Set the minimum gas price

We need to update the minimum gas price before we can start the node. Open the ~/.regen/config/app.toml file and set the value as:

minimum-gas-prices = "0uregen"

Start Node

Well, what are you waiting for?

Start the node:

regen start

You should see logs printed in your terminal with information about services starting up followed by blocks being produced and committed to your local blockchain.

Test Commands

Now that you have a single node network running, you can open a new terminal window and interact with the node using the same regen binary. Let's delegate some uregen tokens to the validator and then collect the rewards.

Get the validator address for the validator account:

regen keys show validator --bech val --keyring-backend test

Using the validator address, delegate some uregen tokens:

regen tx staking delegate [validator_address] 10000000uregen --from delegator --keyring-backend test --chain-id test

In order to query all delegations, you'll need the address for the delegator account:

regen keys show delegator --keyring-backend test

Using the address, query all delegations for the delegator account:

regen q staking delegations [delegator_address]

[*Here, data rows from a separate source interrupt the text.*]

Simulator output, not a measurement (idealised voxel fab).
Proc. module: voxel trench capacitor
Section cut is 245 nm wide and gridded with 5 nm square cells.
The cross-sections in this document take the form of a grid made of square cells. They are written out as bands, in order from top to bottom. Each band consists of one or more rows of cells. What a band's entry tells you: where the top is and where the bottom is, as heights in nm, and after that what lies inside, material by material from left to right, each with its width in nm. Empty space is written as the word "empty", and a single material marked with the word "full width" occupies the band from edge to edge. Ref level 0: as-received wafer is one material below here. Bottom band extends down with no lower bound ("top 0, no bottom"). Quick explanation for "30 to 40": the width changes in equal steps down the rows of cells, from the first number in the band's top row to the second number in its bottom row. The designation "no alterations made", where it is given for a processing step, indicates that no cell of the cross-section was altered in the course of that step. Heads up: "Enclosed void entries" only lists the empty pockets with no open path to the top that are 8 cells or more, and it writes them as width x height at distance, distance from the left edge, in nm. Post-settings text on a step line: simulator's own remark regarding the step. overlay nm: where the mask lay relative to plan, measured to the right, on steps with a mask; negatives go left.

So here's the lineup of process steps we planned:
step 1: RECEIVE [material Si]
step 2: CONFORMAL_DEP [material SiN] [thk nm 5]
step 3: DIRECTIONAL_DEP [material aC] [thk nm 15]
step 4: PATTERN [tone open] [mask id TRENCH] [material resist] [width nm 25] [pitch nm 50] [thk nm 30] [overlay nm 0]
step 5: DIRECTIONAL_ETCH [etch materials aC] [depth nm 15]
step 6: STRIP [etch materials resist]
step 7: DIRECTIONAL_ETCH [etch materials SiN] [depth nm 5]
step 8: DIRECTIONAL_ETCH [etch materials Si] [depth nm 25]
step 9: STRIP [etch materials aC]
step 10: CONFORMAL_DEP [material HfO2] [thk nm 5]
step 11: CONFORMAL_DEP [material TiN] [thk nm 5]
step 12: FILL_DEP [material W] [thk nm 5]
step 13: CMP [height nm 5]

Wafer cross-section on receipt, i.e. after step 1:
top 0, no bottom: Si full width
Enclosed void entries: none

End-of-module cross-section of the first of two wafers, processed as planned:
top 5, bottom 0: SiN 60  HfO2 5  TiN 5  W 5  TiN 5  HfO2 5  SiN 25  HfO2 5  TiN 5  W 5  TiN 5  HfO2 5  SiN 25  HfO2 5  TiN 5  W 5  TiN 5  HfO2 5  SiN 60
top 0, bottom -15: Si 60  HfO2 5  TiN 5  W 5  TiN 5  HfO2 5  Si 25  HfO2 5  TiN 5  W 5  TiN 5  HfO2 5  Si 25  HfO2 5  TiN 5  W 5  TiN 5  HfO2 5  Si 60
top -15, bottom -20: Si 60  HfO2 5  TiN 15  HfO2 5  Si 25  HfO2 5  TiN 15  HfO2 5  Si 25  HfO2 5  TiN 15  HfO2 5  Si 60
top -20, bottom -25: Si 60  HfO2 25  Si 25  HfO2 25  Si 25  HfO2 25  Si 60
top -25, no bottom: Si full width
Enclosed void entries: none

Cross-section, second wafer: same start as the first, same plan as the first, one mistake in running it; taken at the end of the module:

Query the rewards using the delegator address and the validator address:

regen q distribution rewards [delegator_address] [validator_address]

Withdraw the rewards:

regen tx distribution withdraw-all-rewards --from delegator --keyring-backend test --chain-id test

Check the account balance:

regen q bank balances [delegator_address]

You have successfully delegated uregen tokens to the validator account from the delegator account and then collected the rewards.